From the age of 18, you can do everything a 21-year-old can do, except drink legally in the US. At 18 you are legally an adult. You can get married, serve in the military and be tried in court. Although, apparently at 18 you are incapable of acting like an adult when it comes to alcohol. This causes a lack of respect for the law, along with the problem of binge drinking. By the time 21 rolls around, you have probably already been drinking for years and feel as though you don't need to be taught how to drink. The real problem isn't necessarily the drinking age, it's the mindset that comes with being an adult for three full years without the full rights.

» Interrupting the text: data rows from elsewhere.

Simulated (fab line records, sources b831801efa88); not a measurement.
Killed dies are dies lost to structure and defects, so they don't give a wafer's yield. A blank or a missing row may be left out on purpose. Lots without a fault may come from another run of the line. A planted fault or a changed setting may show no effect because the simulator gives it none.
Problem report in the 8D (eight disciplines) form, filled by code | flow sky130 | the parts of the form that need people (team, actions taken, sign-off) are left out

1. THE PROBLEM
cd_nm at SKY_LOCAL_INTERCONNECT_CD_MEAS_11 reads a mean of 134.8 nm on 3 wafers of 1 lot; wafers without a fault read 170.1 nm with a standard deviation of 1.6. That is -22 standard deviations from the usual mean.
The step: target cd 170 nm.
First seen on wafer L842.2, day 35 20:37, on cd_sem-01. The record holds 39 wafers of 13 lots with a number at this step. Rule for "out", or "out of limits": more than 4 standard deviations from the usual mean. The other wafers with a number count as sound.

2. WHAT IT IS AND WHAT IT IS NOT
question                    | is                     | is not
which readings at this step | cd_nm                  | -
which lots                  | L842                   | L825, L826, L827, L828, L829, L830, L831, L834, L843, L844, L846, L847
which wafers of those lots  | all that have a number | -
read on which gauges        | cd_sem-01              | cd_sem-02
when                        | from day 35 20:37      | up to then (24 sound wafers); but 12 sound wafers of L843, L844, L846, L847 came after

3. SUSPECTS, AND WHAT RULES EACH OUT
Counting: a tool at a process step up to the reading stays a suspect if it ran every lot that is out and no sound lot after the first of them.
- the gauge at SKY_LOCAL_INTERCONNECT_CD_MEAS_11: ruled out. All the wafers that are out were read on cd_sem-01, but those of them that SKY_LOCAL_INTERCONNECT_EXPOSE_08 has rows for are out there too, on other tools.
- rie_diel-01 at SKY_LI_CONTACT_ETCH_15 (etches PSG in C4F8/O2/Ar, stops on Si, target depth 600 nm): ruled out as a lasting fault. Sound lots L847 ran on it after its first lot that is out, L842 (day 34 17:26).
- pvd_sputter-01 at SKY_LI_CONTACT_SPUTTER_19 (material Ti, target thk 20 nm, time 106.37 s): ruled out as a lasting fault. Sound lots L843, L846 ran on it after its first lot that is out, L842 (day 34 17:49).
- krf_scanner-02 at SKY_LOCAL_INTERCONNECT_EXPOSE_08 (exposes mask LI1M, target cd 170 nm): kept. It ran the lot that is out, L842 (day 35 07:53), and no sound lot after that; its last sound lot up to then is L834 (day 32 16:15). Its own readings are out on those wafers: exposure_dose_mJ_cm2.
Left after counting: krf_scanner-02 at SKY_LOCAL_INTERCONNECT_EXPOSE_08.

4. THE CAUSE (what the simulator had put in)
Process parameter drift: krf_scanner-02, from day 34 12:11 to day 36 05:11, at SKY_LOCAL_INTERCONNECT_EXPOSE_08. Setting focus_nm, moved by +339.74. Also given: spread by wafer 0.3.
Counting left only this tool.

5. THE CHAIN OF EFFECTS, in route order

Alcohol has always been a concern for many countries while being an afterthought for others. Most everywhere else in the world does it right when it comes to the drinking age, and the US should follow suit. The reason it was changed in the first place was to reduce the number of alcohol-related fatalities. This has been proven to be unsuccessful. In 2002, twice as many 21 year-olds died in alcohol-related auto accidents as 18 year-olds. Such a staggering statistic speaks volumes: a policy that claims to be saving thousands of each year may simply be re-distributing deaths over the life cycle to the point at which it becomes legal to drink alcohol—age 21. So what now? Should the US raise the drinking age another couple of years now that 21 year-olds are also unable to handle themselves as adults when it comes to alcohol? No.
If the legal drinking age in the US was lowered, it would cause people to learn how to be responsible drinkers. After chatting with locals, who were astonished by the fact that we could drink here but not in our own country, I have come to the conclusion that the U.S. is wrong. This lower drinking age allows for all the "crazy" drinking to take place while in university. This ensures that by the time you graduate, you have your stuff together and that healthy and ideal balance between work and play that Australians have seemed to master so well.